Mergers of technology, media and telecom companies have accelerated in recent years, hitting an all-time high of nearly 3,400 deals in 2017, according to Mergermarket. But this coming-together of business segments has been on the horizon for more than a decade. IBM, for example, established a telecom, media and entertainment division back in 2007.

So what’s driving this cross-industry convergence? The short answer is: a fast-evolving confluence of technology, opportunity and need.

On the technology side, ubiquitous, scaleable and ever-present broadband networks have broken down the barriers to entry on distribution, while the maturation of software technologies, virtualization and processing capabilities has enabled rapid and inexpensive product cycles, customer acquisition and distribution.

Meanwhile, telecoms and cable providers are trying to avoid the fate of being commoditized — trapped at the low end of the value chain, offering only the delivery of content at fixed prices and low profit, with minimal opportunities for up-selling.

To further complicate the situation, technology is obliterating traditional business models for telecoms and other providers by eroding their customer base. Cord-cutters and other restless subscribers now can migrate to lower-cost, over-the-top forms of content consumption, without the need for a dish, a cable box or a subscription.

The need to retain subscribers and move up the value stack is attracting telecoms to the content game, the only way they can compete in an industry that has become upended in recent years, led by the subscription-first model pioneered by Netflix. Other subscription-based platforms have quickly followed suit: Amazon Prime, Hulu, HBOGo, and — launching most recently this summer — ESPN+.

As one talent agency director recently told The Economist, “The first thought on everyone’s mind is how do we compete with Netflix?”, both in the US and globally.

These disruptive digital content providers have been so successful in part because they collect and analyze customer data to get a better understanding of consumer preferences. This effort enables them to create personalized offers that build brand loyalty and create an ongoing revenue stream. For traditional service providers and media companies, this data is a compelling strategic asset.

Put it all together — high speed networks for scalable distribution, high-quality premium content and world-class customer data (i.e. the race to hundreds of millions of direct-to-consumer relationships, a majority of pay-TV households, the insights all those relationships and data yield) and the advantages of consolidation for telecoms, media and entertainment companies are apparent.

What’s not as apparent to some companies — particularly those with more traditional, top-down decision-making styles — is how to devise a winning strategy in this new landscape where consumers wield enormous power through the multitude of options at their disposal.

The key to success for any technology-media merger is to build a strategy that centers on the customer experience. This means using technologies such as artificial intelligence, cloud computing, mobile apps, the Internet of Things and data analytics to spur experimentation and innovation. It means companies must be willing to change and adapt quickly as consumer tools and preferences evolve. And, yes — it means striking partnerships to acquire necessary expertise and broaden capabilities to keep up with consumer demands and meet their expectations for content and delivery.

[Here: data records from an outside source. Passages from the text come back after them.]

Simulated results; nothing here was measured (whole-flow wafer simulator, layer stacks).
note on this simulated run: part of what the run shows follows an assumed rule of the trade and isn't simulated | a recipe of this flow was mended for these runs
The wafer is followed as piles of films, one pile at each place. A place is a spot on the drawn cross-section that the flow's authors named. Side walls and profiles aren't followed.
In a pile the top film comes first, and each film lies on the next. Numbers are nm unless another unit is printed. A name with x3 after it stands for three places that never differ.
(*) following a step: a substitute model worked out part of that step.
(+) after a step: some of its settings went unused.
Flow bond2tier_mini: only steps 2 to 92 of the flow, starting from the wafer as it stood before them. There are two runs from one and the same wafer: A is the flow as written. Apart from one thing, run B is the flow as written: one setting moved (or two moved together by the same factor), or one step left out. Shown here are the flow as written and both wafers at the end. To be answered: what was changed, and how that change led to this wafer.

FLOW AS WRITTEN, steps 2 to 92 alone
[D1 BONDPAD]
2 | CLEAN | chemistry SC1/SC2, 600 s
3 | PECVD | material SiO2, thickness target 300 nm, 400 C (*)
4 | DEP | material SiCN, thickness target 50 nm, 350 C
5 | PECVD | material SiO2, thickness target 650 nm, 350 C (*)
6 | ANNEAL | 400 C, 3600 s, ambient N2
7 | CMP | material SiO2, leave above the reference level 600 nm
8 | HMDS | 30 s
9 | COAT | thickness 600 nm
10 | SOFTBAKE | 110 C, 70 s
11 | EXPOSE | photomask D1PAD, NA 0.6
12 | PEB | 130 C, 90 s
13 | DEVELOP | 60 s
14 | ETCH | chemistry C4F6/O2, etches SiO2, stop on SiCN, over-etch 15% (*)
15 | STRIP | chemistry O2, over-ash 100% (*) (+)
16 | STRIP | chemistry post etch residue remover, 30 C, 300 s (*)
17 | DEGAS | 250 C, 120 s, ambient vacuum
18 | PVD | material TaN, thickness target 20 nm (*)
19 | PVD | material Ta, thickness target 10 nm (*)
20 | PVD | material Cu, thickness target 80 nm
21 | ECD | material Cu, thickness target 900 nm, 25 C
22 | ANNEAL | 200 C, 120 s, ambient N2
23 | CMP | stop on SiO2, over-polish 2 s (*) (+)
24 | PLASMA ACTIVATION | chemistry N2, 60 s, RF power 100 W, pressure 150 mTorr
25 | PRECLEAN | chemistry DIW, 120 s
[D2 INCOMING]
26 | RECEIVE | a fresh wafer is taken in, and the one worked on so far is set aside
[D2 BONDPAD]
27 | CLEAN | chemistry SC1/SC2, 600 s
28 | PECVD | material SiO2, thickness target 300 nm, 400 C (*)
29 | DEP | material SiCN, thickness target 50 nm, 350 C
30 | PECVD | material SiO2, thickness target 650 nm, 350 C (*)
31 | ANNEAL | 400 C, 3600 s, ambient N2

For example, IBM’s Telecommunications, Media and Entertainment division provides companies in these sectors with the expertise and tools they need to build and implement digital content and distribution strategies, as well as the ability to accelerate how they ingest and learn faster through oceans of real-time data. This transforms their businesses while helping them provide the type of personalized experience that today’s mobile, digital consumers demand.

No matter what happens with any of the media mega mergers in the news today, if media companies are unable to leverage the data at their disposal to create a robust and gratifying consumer experience, the competition will pass them by with a click of the remote.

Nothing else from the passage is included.